Only a fool is thirsty in the abundance of water, sings Bob Marley. Northern Region Water Board (NRWB) seems determined to save Malawians from needless time-honoured water problems. JAMES CHAVULA writes.
Lunyangwa Dam that offers safe water for much of Mzuzu City is dipping so low that many residents will soon have to do with dry taps, after being hit by erratic rainfall.
Grappling with on-off water supply in Mchengautuwa Township, Enala Ngwenya already wakes up around 4am to fill up her buckets as water pressure dwindles after sunrise.
To her, the worst tragedy lies ahead.
“We don’t know what will happen when the dry season begins,” she says. “The rain pattern has been the worst in recent years.”
The situation is worrisome, says Northern Region Water Board (NRWB) spokesperson Edward Nyirenda.
“The city is not getting enough rain to fill the dam. It will continue facing water problems if the rains stop,” he says.
As effects of climate change deepen, some consumers wonder how long they will keep having dry taps while Lake Malawi empties into the Indian Ocean.
Failure to utilise the continent’s third-largest fresh-water lake on World Water Day compelled President Peter Mutharika to speak out.
“We need to reflect how we use the blessings that we have. How do we explain that a third of the country is covered with water and yet our people are thirsting?” a puzzled Mutharika asked.
What is wrong with us?
Almost 10 in 100 Malawians have no access to safe water, the World Health Organisation (WHO) reports.
The majority of the reached 90 seldom have water all day every day.
Interestingly, NRWB chief executive officer Titus Mtegha offers a glimpse of an ambitious project to start tapping water from the lake by 2025.
“Our goal is water for all by 2025,and research show it is possible,” Mtegha says.
The recently adopted Sustainable Development Goals (SDGs) prescribe water for all by 2030.
It seems the shunning of the lake said to be an expensive option is waning.
Mtegha announced the long-awaited paradigm shift: “We’ll continue protecting our water sources while exploring the potential of the lake where we have a lot of water to supply our areas.”
NRWB seems determined to complete feasibility studies and funding negotiations in four years.
“Our view is to have the new system in place by 2025. By 2020, we want to have plans that we can start implementing right away,” he says.
The board envisages using solar power to overcome the exorbitant electricity costs of lifting water from the rift valley lake to the city.
He explained: “It is possible to tap the water from the lake, but the main challenge is height. The lake is low-lying and Mzuzu is a highland. To lift the water, we need a lot of power.”
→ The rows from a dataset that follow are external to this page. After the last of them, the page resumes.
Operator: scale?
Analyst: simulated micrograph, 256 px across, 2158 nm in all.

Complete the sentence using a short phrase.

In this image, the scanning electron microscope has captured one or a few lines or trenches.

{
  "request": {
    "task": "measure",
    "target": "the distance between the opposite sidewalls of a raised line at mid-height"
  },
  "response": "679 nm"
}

Despite the ifs and buts that overshadow talks of Lake Malawi as a sustainable source for tap water, the news from Kawiluwilu constitutes a breakaway that confirms it is neither affordable nor impossible to use the lake as NRWB does at its $10 million Garnet Halliday Water Plant in Karonga.
“Electricity is a major setback, but we will find a way. We are already in touch with our partners to use solar to pump water from the lake,” Mtegha says.
Where there is a will, there is a way.
Bentley Namasasu, chairperson of the Commissions and Statutory Corporations Committee of Parliament, urges government to plot a master plan spelling out how to utilise the lake for irrigation, power generation, water supply and other uses.
To the legislator, the costs will keep skyrocketing
“The price will be higher when the situation demands us to do the things we keep postponing. We need a strategy on how water boards and other players should use the lake to improve livelihoods,” Namasasu said by the roadside at Machecheta, Mzimba where a water plant is in the frame for a K16 billion upgrade.
From hilly terrain, swathes of settlements with hundreds of houses mushrooming without tap water in sight can be seen. Hilly parts of Mzimba often experience low pressure, the locals say.
Namasasu finds it “unfair and ironic” that an entire township has to do without safe water when the country has an abundance of water.
Reaching the unreached population entails going beyond cities and towns.
“Rural areas need safe water too,” Minister of Agriculture, Irrigation and Water Development Allan Chiyembekeza told NRWB officials when he inspected a $13 million (about K9 billion) water plant under construction in Chitipa.
A bird’s view of the North shows the majority of unreached areas are in remote areas where 85 in 100 Malawians live. NRWB pipe system comprises nearly 40 000 connections serving almost 280 000 in trading centres near Chintheche, Nkhata Bay, Mzimba Boma, Rumphi, Chilumba, Karonga and Songwe water schemes.
The ‘islands with tap water’ tell a tale of exclusion.
NRWB reportedly wants to connect the dots so that communities along the pipeline get tap water. The interconnection will bundle Songwe with Chilumba in Karonga, Rumphi with Mzuzu and Mzuzu with Chintheche, says Mtegha.
Besides, the statutory board is negotiating a $20 million deal with the European Bank to install boreholes to keep Mzuzu system running when water from Lunyangwa becomes unobtainable.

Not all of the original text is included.